If I'm going to tell George Will that the schools he's so in love with are nice, but aren't a solution, it's only fair to ask: hey, bucko, you got any better ideas?
Glad I asked. Because as a matter of fact, I do. It's deceptively simple, too:
Study after study after study, across the decades, has shown that the main determinant of how kids do in school is how their parents are doing. So let's fix that.
If we're living in a world where big corporations simply use up their employees and spit them out when they've extracted all the value they can get, then of course we're going to have problems with our schools. If Mom and Dad both need to work just to pay the bills, and they have to be available to put in overtime whenever the boss says so, then the schools aren't going to be able to fill the void their absence leaves. If kids come from environments where not many people work, and the jobs those people have are dead-end jobs, then they're going to wind up on the streets. Maybe Cristo Rey can rescue some of those kids, but it's a losing battle.
We need jobs where parents work hard for eight hours a day, then go home and look after their kids. We, as a society, have to say that employers only have a claim on a limited number of hours, so that those employees have plenty of time to raise their children, so they can be family members and community members the rest of the time.
We need for those jobs to pay enough so that a single parent can support a kid or two on one job, or so that one parent working full-time and one parent working part-time can support a family without difficulty.
We need universal health care so that parents don't have to worry about making sure their kids get to the doctor, and so that the parents themselves can stay healthy and stay productive. Not to mention, so that increases in health costs don't come out of Mom and Dad's paychecks.

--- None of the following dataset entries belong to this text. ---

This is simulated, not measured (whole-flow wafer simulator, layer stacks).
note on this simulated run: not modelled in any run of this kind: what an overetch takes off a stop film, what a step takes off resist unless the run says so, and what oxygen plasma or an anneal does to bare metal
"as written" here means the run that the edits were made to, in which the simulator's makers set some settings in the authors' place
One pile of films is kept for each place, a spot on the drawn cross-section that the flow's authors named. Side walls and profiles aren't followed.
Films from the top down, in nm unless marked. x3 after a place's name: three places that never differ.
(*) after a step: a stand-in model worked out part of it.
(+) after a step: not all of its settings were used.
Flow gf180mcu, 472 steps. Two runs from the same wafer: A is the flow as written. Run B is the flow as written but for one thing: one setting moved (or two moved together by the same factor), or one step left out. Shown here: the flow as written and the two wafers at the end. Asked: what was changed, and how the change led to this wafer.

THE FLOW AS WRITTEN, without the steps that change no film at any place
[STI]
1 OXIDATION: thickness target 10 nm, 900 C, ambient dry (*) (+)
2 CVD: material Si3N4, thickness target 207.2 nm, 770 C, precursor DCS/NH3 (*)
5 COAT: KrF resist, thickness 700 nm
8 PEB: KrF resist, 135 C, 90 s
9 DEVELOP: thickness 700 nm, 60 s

We need enough decent jobs so that people who would like a job but have given up looking, come back into the workforce. We need enough decent jobs so that people whose lives have been only marginally connected to the working world become regular workers, and pass those habits to their kids. Not to mention, so that they believe education's not a waste of time and energy, and lean on their kids to learn in school. To shrink the void that the streets fill.
There's one additional thing, unrelated to jobs, that might also help. This 'War On Drugs' business - can we admit that it's been a failure, that the WOD itself is what makes illegal drugs such a profitable enterprise, and that drug money is what makes the streets more compelling than the schools - not to mention, what causes too many young black men to end up dead or in prison, instead of raising their children.
Schools work in the context of a society that supports their mission. Absent that supportive society, the occasional Cristo Rey will rescue some high-risk kids, but it'll be rescue work, and it'll be swimming against the current. What we need to do is get the current flowing in the right direction, to reduce the number of kids that need to be rescued in the first place. And we do that by creating jobs, and making sure they're good ones. And pulling the rug out from under the inner-city drug kingpins.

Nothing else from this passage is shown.